Farm IHT reforms face fresh scrutiny after deficit shrinks

Plans to reform farm inheritance tax (IHT) are facing renewed criticism after reports suggest chancellor Rachel Reeves exaggerated a £22bn ‘black hole’ in public finances to justify tax changes in last week’s Budget.

A letter (PDF) sent to the Commons Treasury select committee by the Office for Budget Responsibility (OBR) chairman Richard Hughes revealed that on 17 September he told the chancellor the public finances were in better shape than expected.

By 31 October, the OBR confirmed the Treasury was on course to meet its main borrowing rule for day-to-day spending, with a £4.2bn shortfall – less than half the £9.9bn “headroom” left by the previous government.

See also: Small inheritance tax concession for farmers in otherwise damaging Budget

The Conservatives have accused the government of using a vanished deficit to justify £26bn in tax increases announced in last Wednesday’s Autumn Budget.

Conservative leader Kemi Badenoch said the OBR’s letter showed Ms Reeves had “lied to the public” and called for her dismissal.

Farmers ‘unfairly targeted’

Farming and industry leaders warn that generational farm businesses could be unfairly targeted by changes to farm IHT, if the fiscal crisis ministers cited no longer exists.

The reforms, due to take effect from April 2026, would cap agricultural and business property relief (APR and BPR) at £1m for an individual farm business, with any excess subject to a 20% levy.

Labour ministers argue the changes primarily affect the wealthiest estates, allowing couples to pass on up to £3m tax-free, with IHT due payable over 10 years, interest-free.

But farming organisations have dismissed the claims and warned that the £1m threshold will catch many more family farms than anticipated.
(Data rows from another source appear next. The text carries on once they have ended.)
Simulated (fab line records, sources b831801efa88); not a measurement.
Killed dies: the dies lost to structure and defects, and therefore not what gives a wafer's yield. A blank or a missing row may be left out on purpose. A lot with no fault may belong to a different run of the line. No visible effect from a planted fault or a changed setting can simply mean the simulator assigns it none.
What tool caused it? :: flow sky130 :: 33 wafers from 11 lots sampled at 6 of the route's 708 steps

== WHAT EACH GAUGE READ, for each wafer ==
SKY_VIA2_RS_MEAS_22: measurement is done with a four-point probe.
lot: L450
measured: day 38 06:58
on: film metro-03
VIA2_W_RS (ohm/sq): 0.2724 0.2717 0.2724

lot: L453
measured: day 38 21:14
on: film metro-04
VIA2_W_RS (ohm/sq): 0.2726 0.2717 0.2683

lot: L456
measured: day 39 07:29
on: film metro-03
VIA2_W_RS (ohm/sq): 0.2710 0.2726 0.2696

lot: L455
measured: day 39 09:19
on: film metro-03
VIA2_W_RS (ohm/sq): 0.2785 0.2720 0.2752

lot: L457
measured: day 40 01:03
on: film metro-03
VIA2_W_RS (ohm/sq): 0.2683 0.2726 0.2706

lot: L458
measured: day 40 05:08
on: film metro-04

The government says the measure will raise around £500m a year – equivalent to roughly three or four days of total NHS spending – yet farmers warn it could inflict untold damage on generational family farms, forcing many to sell land or assets to meet the tax.

But with the OBR’s figures now contradicting the original fiscal rationale, rural groups are questioning why family farms should bear the burden of a deficit that may never have existed.

‘Need for rethink’

NFU president Tom Bradshaw said: “Our objection to the current proposals remains at all levels. They are anti-growth, anti-investment and tax business assets as personal wealth. 

However, for those who face the acutest impact, it is also inhumane. The cruelty of the family farm tax is that it’s the elderly or terminally ill who will suffer most – those who haven’t got the luxury of time to arrange their affairs to minimise the impact of the tax on their families.

The government should do the right thing and review the policy to protect the most vulnerable members of our community.”

Mo Metcalf-Fisher, director of external affairs at the Countryside Alliance, said: “The family farm tax has proven to be totally unjustified and unnecessarily harmful. The recent revelations about the alleged black hole in the nation’s finances, which the OBR disputes, will only add more salt to the wound.

“Ministers have sought to justify IHT changes off the back of a hole in public finances, pitting farmers against the NHS. Given what we know now, it underlines the need for the government to rethink these changes before April 2026.”

The government has been asked to comment.